The Heene family in a publicity shot from ABC, for the network

I don’t know about other Asians, but I bet Erin and I are not the only ones who flinch whenever we hear or see coverage in the news media that involves an Asian or Asian American. If it’s good news, hooray and we cheer on the butt-kicking Asian, or applaud the award or medal or accomplishment.

But if it’s bad news, we share the tragedy, shame or embarrassment as if it’s happening to our own family.

A good example is the big story today north of Denver, where a six-year-old boy reportedly climbed into his parents’ homemade flying saucer-shaped balloon which took off and floated for several hours across northern Colorado. The media first reported that the “balloon boy” had crawled into the balloon and managed to untie a tether, which set the helium-filled craft free into the sky.

This story took over my office for several hours, with staff standing around glued to TV screens in the break areas, and others sitting at their desks glued to the live feed from KUSA, the Denver TV station where Richard Heene, the father, first called to ask for help with their station helicopter (before he called the police…). Talk about a “water cooler” story — everywhere I went for a time, people were talking about it.

It was either a tragedy or a miracle in the making — if the kid ended up alive, he’d be on the “Today” show tomorrow morning for sure.

As it turned out, tragedy seemed the outcome, when the balloon finally landed on its own, safely in a farm field — without the boy, Falcon Heene. Had he fallen out during the flight? Was a speck captured on one photo below the balloon, seemingly falling to Earth, an attached box that maybe he had hidden in, that had gotten loose?

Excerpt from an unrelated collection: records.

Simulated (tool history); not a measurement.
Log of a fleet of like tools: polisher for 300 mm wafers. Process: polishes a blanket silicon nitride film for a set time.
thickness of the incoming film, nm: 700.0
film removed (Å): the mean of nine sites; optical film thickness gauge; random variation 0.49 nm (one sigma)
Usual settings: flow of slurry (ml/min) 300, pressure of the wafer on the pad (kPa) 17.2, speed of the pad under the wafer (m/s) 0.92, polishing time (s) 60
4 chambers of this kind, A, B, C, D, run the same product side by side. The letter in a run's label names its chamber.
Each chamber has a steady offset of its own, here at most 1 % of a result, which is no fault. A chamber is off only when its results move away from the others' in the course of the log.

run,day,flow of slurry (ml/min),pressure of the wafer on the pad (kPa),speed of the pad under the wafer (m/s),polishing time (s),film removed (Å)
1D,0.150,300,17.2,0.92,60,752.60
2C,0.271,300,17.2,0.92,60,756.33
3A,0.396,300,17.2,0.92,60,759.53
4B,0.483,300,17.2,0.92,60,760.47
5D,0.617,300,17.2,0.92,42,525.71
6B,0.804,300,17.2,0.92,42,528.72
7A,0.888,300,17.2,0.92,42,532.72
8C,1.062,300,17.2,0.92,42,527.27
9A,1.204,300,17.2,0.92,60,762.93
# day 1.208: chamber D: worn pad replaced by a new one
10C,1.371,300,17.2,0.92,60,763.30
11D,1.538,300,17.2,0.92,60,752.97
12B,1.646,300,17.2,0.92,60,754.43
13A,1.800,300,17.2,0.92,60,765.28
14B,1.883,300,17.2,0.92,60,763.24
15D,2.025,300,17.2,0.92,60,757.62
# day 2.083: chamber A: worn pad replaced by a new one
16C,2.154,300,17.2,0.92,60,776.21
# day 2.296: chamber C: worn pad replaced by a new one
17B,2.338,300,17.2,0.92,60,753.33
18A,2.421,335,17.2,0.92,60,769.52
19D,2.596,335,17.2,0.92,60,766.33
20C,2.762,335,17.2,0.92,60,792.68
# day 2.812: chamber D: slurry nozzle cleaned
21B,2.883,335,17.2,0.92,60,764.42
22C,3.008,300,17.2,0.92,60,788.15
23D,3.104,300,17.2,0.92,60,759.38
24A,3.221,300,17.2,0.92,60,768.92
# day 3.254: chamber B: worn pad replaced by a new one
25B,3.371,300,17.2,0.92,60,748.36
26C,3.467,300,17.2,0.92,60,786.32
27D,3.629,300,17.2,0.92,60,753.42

But tragedy turned to tragicomedy an hour later, when Falcon was found… in a box all right, but a box in the attic of his family’s garage. At this moment, the details of his misadventure are unclear. I’ll tune in to “Today” to learn what happened.

What was interesting to me, was my own reaction to the story as the events unfolded. I was entranced by the balloon’s flight like everyone else. After the initial reports broke,, the site that my company, MediaNewsGroup Interactive, owns, posted a story from 2007 that profiled Richard Heene and his entire family’s passion for science — in particular the science of weather. The entire family are storm chasers. That added a layer of intrigue to the story.

But when a Facebook friend sent me a Huffington Post link that revealed the family was on the ABC reality TV show “Wife Swap,” that added another layer of interesting detail.

But what caught my immediate attention was the fact that the mother’s name is Mayumi, and she’s Japanese, and that the family’s three sons are all cute Hapa, or mixed-race, kids.

When I found that out, I immediately posted the fact to Twitter, then wondered to myself as a journalist, was that important?

To mainstream media, nope. But to Asian Americans, yup. My gut clenched a little more when I realized he was Asian — not for his sake, but oddly, for my sake: that I was a little bit afraid he’d done something wrong and that would be embarrassing, well, to me.

I’m sure many people would find this logic unbelievable and just crazy. But when I called Erin and told her the kid is Hapa, her immediate reaction was, ‘Oh great,” which verbalized my feelings exactly.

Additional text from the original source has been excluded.